(LifeSiteNews) – The conservative attorneys of Alliance Defending Freedom (ADF) are declaring victory after reaching an agreement with Michigan officials regarding Christian adoption agencies’ right to insist on homes with both a mother and a father.
In 2019, Michigan Democrat Attorney General Dana Nessel signed an agreement to end the state’s financial support to adoption and foster care agencies that adhere to religious principles regarding adoption and homosexuality.
The settlement required Michigan’s Department of Health and Human Services (MDHHS) to adhere to federal rules regarding discrimination in its contracts with faith-based foster care and adoption agencies, and called on Michigan to terminate contracts with agencies that either “discriminate” against same-sex couples or “LGBTQ” individuals who would otherwise qualify to become foster or adoptive parents, or that refer them to other agencies.
The move sparked a lawsuit, with the religious liberty nonprofit Becket Fund suing both Michigan and the federal Department of Health & Human Services (HHS) on behalf of adoptive services contractor St. Vincent Catholic Charities and Chad & Melissa Buck, a married couple that has adopted five kids through the agency.
In December 2019, U.S. District Judge Robert Jonker ruled in favor of St. Vincent, issuing a preliminary injunction against Nessel. Last June, the U.S. Supreme Court unanimously ruled in favor of religious adoption agencies in a different case, out of Philadelphia, that nonetheless had ramifications for the Michigan fight.
The state finally admitted defeat in a settlement agreement filed in January, recognizing the binding nature of the Philadelphia ruling, and now ADF is declaring the “case closed.” Under the terms of a stipulated court order and judgment, MDHHS acknowledges that acting against Catholic Charities over its preference for opposite-sex homes would violate the First Amendment, and agrees to pay $250,000 toward ADF’s expenses and attorney’s fees.
“More adoption and foster care providers mean more children have the chance to be adopted or cared for by a foster family,” ADF senior counsel Jeremiah Galus said in a statement. “Catholic Charities West Michigan meets a critical need as one of the region’s largest social service providers, reuniting children with their birth parents and placing foster kids in loving homes. We are pleased Catholic Charities can continue its vital mission serving vulnerable families in Michigan without being punished by the government simply because it’s operating according to its religious beliefs — the very reason the ministry exists in the first place.”
As ADF argued in the Philadelphia case, there is a “national shortage of loving homes for our most needy children: those who have been neglected or abused and are now in state custody,” making it especially harmful to “driv[e] away faith-based adoption providers because those officials dislike the providers’ religious beliefs about marriage.”
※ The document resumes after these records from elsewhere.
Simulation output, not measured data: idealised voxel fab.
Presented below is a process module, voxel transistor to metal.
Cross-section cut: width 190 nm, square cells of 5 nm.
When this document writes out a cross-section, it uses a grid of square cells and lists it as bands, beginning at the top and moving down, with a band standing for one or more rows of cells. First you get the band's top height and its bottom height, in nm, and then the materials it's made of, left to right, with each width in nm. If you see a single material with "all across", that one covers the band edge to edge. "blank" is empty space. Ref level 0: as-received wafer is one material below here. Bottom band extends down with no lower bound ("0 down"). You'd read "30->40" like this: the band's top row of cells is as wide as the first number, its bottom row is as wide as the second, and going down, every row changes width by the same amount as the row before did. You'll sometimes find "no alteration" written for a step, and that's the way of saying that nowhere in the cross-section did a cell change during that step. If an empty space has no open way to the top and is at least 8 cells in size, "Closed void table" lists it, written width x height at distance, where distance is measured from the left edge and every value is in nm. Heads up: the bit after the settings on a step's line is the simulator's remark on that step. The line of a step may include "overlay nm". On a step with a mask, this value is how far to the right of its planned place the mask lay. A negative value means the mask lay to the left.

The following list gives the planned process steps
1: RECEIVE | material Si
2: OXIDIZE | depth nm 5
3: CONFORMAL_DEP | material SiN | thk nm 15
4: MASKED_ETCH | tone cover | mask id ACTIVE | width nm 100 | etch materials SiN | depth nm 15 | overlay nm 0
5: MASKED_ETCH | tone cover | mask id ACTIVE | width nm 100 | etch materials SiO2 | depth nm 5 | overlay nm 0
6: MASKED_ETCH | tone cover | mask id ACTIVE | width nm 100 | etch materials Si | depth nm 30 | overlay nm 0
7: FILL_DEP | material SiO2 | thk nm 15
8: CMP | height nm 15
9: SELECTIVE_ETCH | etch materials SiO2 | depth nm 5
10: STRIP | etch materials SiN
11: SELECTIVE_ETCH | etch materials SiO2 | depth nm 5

In addition, a variety of social science literature supports the conviction that children are best served by homes with both a mother and a father, as each sex tends to bring unique strengths and emphases to parenting, which complement one another; and gives children a positive role model of their own sex as well as helping them understand and relate to the opposite sex. By contrast, a homosexual male couple would by definition lack a mother, and a lesbian couple would be unable to provide a father.